Tobin's congressional race has a razor-thin margin of 500 votes
FLAGSTAFF - House Speaker Andy Tobin held a lead of fewer than 500 votes in his quest for the Republican nomination in a sprawling Arizona congressional district that remained too close to call a day after the election.
Rancher and oilman Gary Kiehne had 15,219 votes, compared with Tobin's 15,689. State Rep. Adam Kwasman was in third place.
The winner will face Democratic Rep. Ann Kirkpatrick, who is being targeted by national Republicans in the district that runs from Flagstaff to the northern Tucson suburbs.
There are still several hundred outstanding ballots in the district, including large numbers in Gila and Pima counties.
Tobin's campaign manager is confident of the results and believes the lead will hold.
Meanwhile, Kirkpatrick announced that her campaign is spending $1.75 million on an ad buy, a sign of the type of big spending that the race will attract in the coming months.
Kiehne has been outspent by both candidates but has argued that people in the district don't need to be represented by career politicians.
"We always in the big picture thought it would come down to us and Tobin," said Kiehne spokesman Chris Baker.
The primary in the 1st Congressional District is the last remaining contest from a primary night that set the stage for other general election contests.
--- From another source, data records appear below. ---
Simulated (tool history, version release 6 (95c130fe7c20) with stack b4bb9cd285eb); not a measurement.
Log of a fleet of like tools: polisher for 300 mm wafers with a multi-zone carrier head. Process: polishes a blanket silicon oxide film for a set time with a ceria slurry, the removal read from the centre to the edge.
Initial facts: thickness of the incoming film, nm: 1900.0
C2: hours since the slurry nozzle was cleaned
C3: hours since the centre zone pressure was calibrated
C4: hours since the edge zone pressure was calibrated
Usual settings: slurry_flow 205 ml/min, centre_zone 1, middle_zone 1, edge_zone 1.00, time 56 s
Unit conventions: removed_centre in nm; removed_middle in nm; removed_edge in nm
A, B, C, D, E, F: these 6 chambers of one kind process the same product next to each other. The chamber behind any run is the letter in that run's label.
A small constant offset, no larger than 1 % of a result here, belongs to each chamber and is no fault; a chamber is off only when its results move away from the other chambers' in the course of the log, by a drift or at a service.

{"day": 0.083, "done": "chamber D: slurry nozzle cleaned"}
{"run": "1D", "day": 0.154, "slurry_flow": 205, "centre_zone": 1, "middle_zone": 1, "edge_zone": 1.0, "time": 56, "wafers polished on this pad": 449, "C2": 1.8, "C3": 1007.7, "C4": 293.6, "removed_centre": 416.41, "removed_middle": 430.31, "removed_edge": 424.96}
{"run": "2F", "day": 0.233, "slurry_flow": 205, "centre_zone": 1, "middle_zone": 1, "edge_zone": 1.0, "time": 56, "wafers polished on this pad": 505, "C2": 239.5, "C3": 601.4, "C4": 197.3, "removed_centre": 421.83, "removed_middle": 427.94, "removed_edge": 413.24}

Retired Air Force Col. Martha McSally won the Republican primary for the 2nd District, creating a rematch of a tight 2012 race between her and Democratic Rep. Ron Barber. He was an aide to Rep. Gabrielle Giffords and replaced her after the two were shot at a 2011 campaign event in Tucson.
In the 9th District, retired Air Force pilot Wendy Rogers won the GOP nod and will try to unseat Democratic Rep. Kyrsten Sinema. The district covers Tempe and parts of Phoenix.
In the 7th District, former Arizona Rep. Ruben Gallego won the Democratic primary, essentially ensuring he takes the Phoenix-area seat. He easily beat out one-time Maricopa County Supervisor Mary Rose Wilcox and two others.
Wilcox conceded defeat and said she had no regrets. She said she would welcome any offer from Gallego to help address issues in the largely Hispanic district, particularly when it comes to immigration reform.
Gallego faces no Republican opposition in November's election in the Democratic stronghold held by longtime Rep. Ed Pastor, who is retiring.
Gallego said his experience growing up poor, being the first in his family to go to college and serving in the military will keep him focused on curtailing the cost of higher education, making sure veterans get timely health care and improving the lives of people in the 7th District.
"It was an uphill battle and many people didn't believe we could do it," Gallego said. "But we built a great grassroots organization. ... I want them to know I won't let them down."